Operator: Welcome to Assurant's Third Quarter 2023 Conference Call and Webcast. [Operator Instructions]. It is now my pleasure to turn the floor over to Suzanne Shepherd, Senior Vice President of Investor Relations and Sustainability. You may begin.

Suzanne Shepherd: Thank you, operator, and good morning, everyone. We look forward to discussing our third quarter 2023 results with you today. Joining me for Assurant's conference call are Keith Demmings, our President and Chief Executive Officer; and Richard Dziadzio, our Chief Financial Officer. Yesterday, after the market closed, we issued a news release announcing our results for the third quarter of 2023. The release and corresponding financial supplements are available on assurant.com. We'll start today's call with remarks from Keith and Richard before moving into a Q&A session. Some of the statements made today are forward-looking. Forward-looking statements are based upon our historical performance and current expectations and subject to risks, uncertainties and other factors that may cause actual results to differ materially from those contemplated by these statements.

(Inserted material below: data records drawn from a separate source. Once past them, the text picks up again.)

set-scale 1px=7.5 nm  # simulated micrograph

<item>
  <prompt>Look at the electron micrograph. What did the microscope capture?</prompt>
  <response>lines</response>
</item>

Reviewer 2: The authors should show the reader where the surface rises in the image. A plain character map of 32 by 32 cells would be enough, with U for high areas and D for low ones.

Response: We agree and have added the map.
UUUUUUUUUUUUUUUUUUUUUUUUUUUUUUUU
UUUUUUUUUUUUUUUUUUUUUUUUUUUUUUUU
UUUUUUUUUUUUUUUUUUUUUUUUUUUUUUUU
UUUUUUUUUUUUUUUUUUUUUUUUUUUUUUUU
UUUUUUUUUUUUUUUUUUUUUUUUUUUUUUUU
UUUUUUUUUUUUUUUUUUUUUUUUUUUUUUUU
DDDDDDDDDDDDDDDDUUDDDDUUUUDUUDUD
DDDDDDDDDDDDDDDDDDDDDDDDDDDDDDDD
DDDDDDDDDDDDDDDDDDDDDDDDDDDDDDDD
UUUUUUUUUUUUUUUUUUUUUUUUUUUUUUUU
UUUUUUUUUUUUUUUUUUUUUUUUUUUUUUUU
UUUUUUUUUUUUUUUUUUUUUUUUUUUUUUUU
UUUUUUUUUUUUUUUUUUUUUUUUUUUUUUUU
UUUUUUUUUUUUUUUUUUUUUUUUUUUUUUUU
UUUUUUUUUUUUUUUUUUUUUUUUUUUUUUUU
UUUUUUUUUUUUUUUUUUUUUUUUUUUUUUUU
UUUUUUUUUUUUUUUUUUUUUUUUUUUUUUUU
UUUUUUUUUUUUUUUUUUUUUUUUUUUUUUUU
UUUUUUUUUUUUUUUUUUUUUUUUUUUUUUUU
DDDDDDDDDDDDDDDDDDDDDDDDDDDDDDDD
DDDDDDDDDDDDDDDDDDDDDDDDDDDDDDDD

Additional information regarding these factors can be found in yesterday's earnings release and financial supplement as well as in our SEC reports. During today's call, we will refer to our non-GAAP financial measures, which we believe are important in evaluating the company's performance. For more details on these measures, the most comparable GAAP measures and a reconciliation of the two, please refer to yesterday's news release and financial supplements. It is now my pleasure to turn the call over to Keith.

Keith Demmings: Thanks, Suzanne, and good morning, everyone. We're very pleased with the exceptionally strong results we achieved in the third quarter with adjusted EBITDA, excluding catastrophes, growing nearly 50% year-over-year or 19% on a year-to-date basis, both ahead of our expectations. Our results were largely driven by continued momentum in Global Housing and our steadfast focus on executing our strategy, including driving innovation, creating efficiencies and strengthening our global partnerships. These efforts have positioned us to exceed our previous expectations of high single-digit adjusted EBITDA growth, excluding catastrophes. We now expect adjusted EBITDA growth of mid- to high-teens. Our year-to-date performance highlights Assurant's competitive differentiators, including our advantaged Global Housing and Global Lifestyle businesses that have proven leadership positions with scale and significant cash generation.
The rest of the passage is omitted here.